Inventories Rise; Production Cutbacks Expected
“The implication is that production is going to slow some more in the second half of the year,” said economist Bruce Steinberg of Merrill Lynch Capital Markets in New York.
“It could imply a small inventory correction in the second half,” said James Annable, an economist at the First National Bank of Chicago.
The May business activity produced a slight increase in the ratio of inventories to sales. It was 1.5, meaning it would take 1 1/2 months to exhaust inventories at the May sales pace. The ratio was 1.49 in April and 1.51 in March.
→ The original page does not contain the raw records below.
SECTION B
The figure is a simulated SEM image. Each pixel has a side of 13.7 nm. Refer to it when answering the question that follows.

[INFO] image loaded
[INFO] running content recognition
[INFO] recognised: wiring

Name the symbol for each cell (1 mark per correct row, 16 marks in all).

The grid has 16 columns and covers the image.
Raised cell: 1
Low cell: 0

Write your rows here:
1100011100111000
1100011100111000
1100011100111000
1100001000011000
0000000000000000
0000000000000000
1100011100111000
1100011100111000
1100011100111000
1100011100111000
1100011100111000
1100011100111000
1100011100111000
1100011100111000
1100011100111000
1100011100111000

Analysts noted that the buildup was most felt in the retail area, where the economy has slowed the most as the Federal Reserve tightened credit to contain inflation. Inventories were up 0.9%, compared to a sales decrease of 0.1%.
“I’m starting to wonder whether retailer inventories are getting out of hand,” said Michael Niemira, an economist at Mitsubishi Bank in New York. “The numbers suggest they’re growing a little too fast.”
The automobile industry, which has seen new car inventories swell, already has reduced production at some factories. The Commerce Department said auto inventories rose 0.9% in May while sales dropped 1.8% from April.
But even without the automobile category, inventories rose 0.9% in May.
Other major inventory increases were noted at department and clothing stores, Steinberg said. Overall, general merchandise inventories rose 2.2%.
All categories showed increased inventories in May, however.
In addition to the 0.9% increase in the retail area, manufacturers’ backlogs were up 0.6% while wholesalers’ buildup was 0.8%. Inventories were 8.1% above the level in May, 1988.
Wholesalers registered the only sales increase in May, up 0.5%. Manufacturers’ sales fell 0.2% and retailers’ were down 0.1%. Sales rose 8.2% over May of last year.